Melanie Visits OC and Talks On Woodstock, Love, and Finding Peace

Beautiful, young Melanie
Melanie's voice is soft and raspy at the same time. If you didn't know who you were talking to, you'd have no idea that she played alongside legends at Woodstock and toured around the world. She's immediately kind and humble in her expressions. "I sense that something has got to give, I sense that people are becoming more aware...I'm just very hopeful for humanity," she says. It carries through her stories no matter if she's talking about the music industry, touring, songwriting, or about her beloved, late husband, Peter.

The New York singer--born Melanie Anne Safka--became famous for her songs "Brand New Key," and "Look What They've Done to My Song, Ma." She performed for over 500,000 concertgoers at Woodstock in her early 20s. But well after the 60s faded, she continued to write and tour, and would you believe, with the rising of hipsters, she's gained a whole new following.

Melanie will wrap up her tour with Romancing the West, an on-stage documentary about Western music, very shortly, and while the show is running in Orange County she was lovely enough to speak with the Weekly. We're not worthy!

OC Weekly How would you describe Romancing the West?

Melanie (Laughs) That's an interesting question. I would have to say it's been evolving and changing as we go along. I think it's still in its preview's a real eclectic mix of things. I mean I started out singing a completely different assortment of songs than I sing now. I'm doing "Brand New Key" and a new song, "Angel Watching." I think I sort of represent the Pagan aspect of spirituality in the show. I mean it's a documentary and there are musical styles that go along with visual representations on a screen. I've never heard of anything like it before and that's what got me interested. I just gave it a leap of faith.

How is touring with Romancing the West different than touring as a band?

Oh my God, it's entirely different! I don't have any kind of set; I'm just out on the stage here and there. I normally perform a 90-minute set. Once this tour is over I'm going back to New York and will play all of the favorites and then a bunch of songs, totally new songs off my album, Ever Since You Never Heard of Me.


Do you like that title?

I do like that title! Where did that come from?

I think it came from the pockets I'm in. In some places I'm Queen Melanie, and then in other places no one knows who I am. So, it's addressing that. I'm gonna be putting it out pretty soon. Right now, I just finished a musical that I wrote called "Melanie and The Record Man." My husband passed away two years ago and he was my producer from the very first record. We got married, 45 years together, three children. So, you know, we're dealing with that. And to get myself through the grieving, I just started writing our life together and I just realized how crazy our life was. Totally insane. I met him when I was 18, we had hits, and we went through the historic phases of the Vietnam War, protests and pro-peace demonstrations. I've always found myself more pro-peace than anti-war...So, I wrote this musical with all of that in mind.

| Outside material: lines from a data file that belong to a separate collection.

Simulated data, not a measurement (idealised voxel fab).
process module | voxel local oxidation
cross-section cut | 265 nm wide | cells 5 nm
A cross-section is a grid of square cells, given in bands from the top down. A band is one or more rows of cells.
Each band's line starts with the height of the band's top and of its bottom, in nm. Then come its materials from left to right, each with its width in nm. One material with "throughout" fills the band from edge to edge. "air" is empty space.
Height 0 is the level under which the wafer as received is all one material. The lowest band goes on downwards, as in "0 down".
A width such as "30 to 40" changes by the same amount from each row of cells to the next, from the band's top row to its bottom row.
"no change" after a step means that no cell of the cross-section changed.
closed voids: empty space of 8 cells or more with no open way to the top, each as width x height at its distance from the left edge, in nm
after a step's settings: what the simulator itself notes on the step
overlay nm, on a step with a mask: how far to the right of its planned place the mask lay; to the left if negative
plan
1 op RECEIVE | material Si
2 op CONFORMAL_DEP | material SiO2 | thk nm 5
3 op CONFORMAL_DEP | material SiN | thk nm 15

You seem to experiment with more outlets than a lot of other musicians. Where do you think you got this from?

I think when I started out I was so young and all I wanted was to be authentic. That's what I thought the 60s were about, being your authentic self. I didn't want someone writing for me - that's why Peter ended up being my manager. I was really quiet when I first started out, just vulnerable. That's probably why I still have a following of any kind. They know that it honors musical expression.

What kind of kid were you growing up?

A natural introvert. I've always been that way to the point where I was painfully shy. I learned how to deal with the world, and you have to be with people especially when you're a performer. But my husband was the ultimate extrovert. We were complete opposites. He was the dynamic one, and people would always guess that he was the famous person. (Laughs) But as a kid, I was the oddball...I felt I was taken wrong most of the time, and I just wanted to disappear.